Let's see what the two nearest Santander bike stations are to this accident ...

query = "MATCH (b:Bike_station) WITH b, distance(point(b), point({{latitude:{0}, longitude:{1}}})) AS dist RETURN b.a_Id AS station_id, b.name AS station_name, dist ORDER BY dist LIMIT 2".format(example.Latitude, example.Longitude)
cypher = graph.cypher
result = cypher.execute(query)
result
   | station_id | station_name                    | dist             
---+------------+---------------------------------+-------------------
 1 |        746 | Lots Road, West Chelsea         | 99.27002411121134
 2 |        649 | World's End Place, West Chelsea |  227.456404989975

So first piece of insight appears to be not to cycle at "World's End"!

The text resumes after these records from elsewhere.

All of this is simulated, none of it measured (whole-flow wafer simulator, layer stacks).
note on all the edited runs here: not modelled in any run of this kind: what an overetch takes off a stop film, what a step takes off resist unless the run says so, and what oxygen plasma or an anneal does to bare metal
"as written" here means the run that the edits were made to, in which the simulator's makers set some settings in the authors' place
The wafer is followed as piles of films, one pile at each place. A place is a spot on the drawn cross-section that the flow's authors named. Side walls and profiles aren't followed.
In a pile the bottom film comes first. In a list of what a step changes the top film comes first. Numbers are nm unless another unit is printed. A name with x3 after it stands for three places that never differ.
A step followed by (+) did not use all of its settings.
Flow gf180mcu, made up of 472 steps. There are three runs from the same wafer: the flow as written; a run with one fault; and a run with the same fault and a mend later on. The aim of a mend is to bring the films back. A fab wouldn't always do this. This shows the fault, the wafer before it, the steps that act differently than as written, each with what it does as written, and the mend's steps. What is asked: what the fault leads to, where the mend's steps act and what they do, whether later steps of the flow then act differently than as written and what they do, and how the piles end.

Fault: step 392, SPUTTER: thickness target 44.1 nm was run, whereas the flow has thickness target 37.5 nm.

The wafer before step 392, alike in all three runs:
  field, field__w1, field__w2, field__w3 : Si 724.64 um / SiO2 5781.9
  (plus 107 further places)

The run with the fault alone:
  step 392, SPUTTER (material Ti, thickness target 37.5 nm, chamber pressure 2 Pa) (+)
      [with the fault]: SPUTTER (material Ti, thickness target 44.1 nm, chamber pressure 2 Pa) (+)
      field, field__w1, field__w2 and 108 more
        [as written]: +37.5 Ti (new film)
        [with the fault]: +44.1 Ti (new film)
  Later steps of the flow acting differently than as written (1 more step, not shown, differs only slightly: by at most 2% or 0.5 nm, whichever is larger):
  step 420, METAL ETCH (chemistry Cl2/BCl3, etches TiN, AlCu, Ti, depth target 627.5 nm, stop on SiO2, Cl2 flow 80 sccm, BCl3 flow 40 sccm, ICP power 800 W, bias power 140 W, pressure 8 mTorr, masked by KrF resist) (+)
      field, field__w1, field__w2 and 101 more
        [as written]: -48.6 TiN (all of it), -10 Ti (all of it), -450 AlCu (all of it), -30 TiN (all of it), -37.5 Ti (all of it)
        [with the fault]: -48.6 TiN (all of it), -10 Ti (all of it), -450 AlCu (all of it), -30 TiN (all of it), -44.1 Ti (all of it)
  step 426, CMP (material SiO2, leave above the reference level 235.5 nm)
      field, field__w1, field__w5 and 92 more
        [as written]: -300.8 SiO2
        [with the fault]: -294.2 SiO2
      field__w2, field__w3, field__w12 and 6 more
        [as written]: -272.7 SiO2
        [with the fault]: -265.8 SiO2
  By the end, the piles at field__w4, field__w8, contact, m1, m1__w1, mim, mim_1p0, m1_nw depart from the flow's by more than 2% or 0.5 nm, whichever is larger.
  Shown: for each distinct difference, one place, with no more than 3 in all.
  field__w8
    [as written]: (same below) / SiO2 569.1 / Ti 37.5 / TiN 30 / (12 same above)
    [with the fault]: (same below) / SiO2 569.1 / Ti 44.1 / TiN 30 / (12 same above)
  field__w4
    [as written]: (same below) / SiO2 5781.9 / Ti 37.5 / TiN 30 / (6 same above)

Before generating the graph of the accidents we need to convert many of the numerical classifications into their human readable form to make things easier to interpret

#Conversion for some of the accident variables to huamn readable form

roadClass = {1: "Motorway",
             2: "A(M)",
             3: "A",
             4: "B",
             5: "C",
             6: "Unclassified"}

dow = {1: "Sunday",
       2: "Monday",
       3: "Tuesday",
       4: "Wednesday",
       5: "Thursday",
       6: "Friday",
       7: "Saturday"}

lightConditions = {1: "Daylight",
                   4: "Darkness: lights lit",
                   5: "Darkness: lights unlit",
                   6: "Darkness: no lighting",
                   7: "Darkness: lighting unknown",
                   -1: "Data missing"}

weatherConditions = {1:"Fine no high winds",
                     2:"Raining no high winds",
                     3:"Snowing no high winds",
                     4:"Fine + high winds",
                     5:"Raining + high winds",
                     6:"Snowing + high winds",
                     7:"Fog or mist",
                     8:"Other",
                     9:"Unknown",
                     -1:"Data missing"}

roadConditions = {1: "Dry",
                  2: "Wet or damp",
                  3: "Snow",
                  4: "Frost or ice",
                  5: "Flood over 3cm deep",
                  6: "Oil or diesel",
                  7: "Mud",
                 -1: "Data missing"}

gender = {1: "Male",
          2: "Female",
          3: "Not known",
          -1: "Data missing"}

severity ={1: "Fatal",
           2: "Serious",
           3: "Slight"}

Now we are ready to generate accident nodes and map them to the two nearest bike stations N.B. we will not map if the nearest bike station isn't within 2km of an accident as Santander bike stations are concentrated in the centre rather than across the whole of what is labelled London

def genAccidentNodes(datum):
    """For a given row in the accidents dataframe construct the appropriate set of nodes and relationships"""
    accident = Node("Accident", a_Id = datum.Accidents_Index)
    accident['latitude'] = datum.Latitude
    accident['longitude'] = datum.Longitude
    accident['severity'] = severity[datum.Casualty_Severity]
    accident['severity_score'] = 4. - datum.Casualty_Severity
    accident['time'] = datum.Time
    graph.create(accident)
    date = graph.merge_one('Date', "value", datum.Date)
    date.properties['day_of_week'] = dow[datum.Day_of_Week]
    graph.push(date)
    rel_1 = Relationship(accident, "HAPPENED_ON", date)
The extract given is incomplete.